I started stalking Lee Jong-seok’s profile after I finished School 2013. That’s when I started getting addicted to Korean dramas. I started stalking all the leads and second leads, and soon watched more than fifteen dramas. This year, I’m so addicted that I cannot forget about kdramas, even during exams. I even started loving kpop.
My life is incomplete without kdramas and kpop now. I cannot stop watching kdramas at all. I can’t believe that I am not Korean, but I can’t spend a day without watching dramas or listening to kpop. Thank you Dramabeans for all the posts and recaps. I ♥ this website.
Dramas have helped many of us get through some tough times. Jo shares her story:
First and foremost, I so appreciate this site as there is no one in my life here that I can talk to about watching dramas. And so this way I feel connected to other “addicts.” Hah!

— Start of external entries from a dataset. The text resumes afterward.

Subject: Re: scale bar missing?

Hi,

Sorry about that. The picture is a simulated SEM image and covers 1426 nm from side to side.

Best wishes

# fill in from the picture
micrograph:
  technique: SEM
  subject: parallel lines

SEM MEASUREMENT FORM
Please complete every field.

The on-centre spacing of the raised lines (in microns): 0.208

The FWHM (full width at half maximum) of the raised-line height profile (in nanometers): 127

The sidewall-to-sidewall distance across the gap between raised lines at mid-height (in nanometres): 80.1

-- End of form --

It was a little more than a year ago that a dear friend who happens to be from India said in passing “Oh, I really love Korean dramas” and somehow that got stuck in my memory somewhere. One day, I was looking through shows on Netflix and saw Secret Garden. I remembered her words and decided to give it a try. After several nights of watching an episode and falling asleep midway through, I finally decided to start on a Saturday morning when I could stay awake and follow the story. Well, I finished all the episodes that weekend. Honestly! And from that day, I was hooked.
About me – I was just turning 60 years old, and was the primary caregiver for my 90 year old mother who lived in a memory care facility. My job was tenuous at best, and there was a great deal of strained relationships with my siblings. In other words, my life was incredibly stressful. So when I wasn’t trying to keep my job and NOT spending time with my mom – I sat and watched kdramas as they took me out of my world, because they were sweet and innocent and always ended happily.
My two sons were adopted from Korea as babies and my youngest taught English in Korea for three years, and so he gets my addiction and answers a lot of my questions about Korean culture. Obviously I’m a little biased towards Korea and think they are a beautiful people. Ahem.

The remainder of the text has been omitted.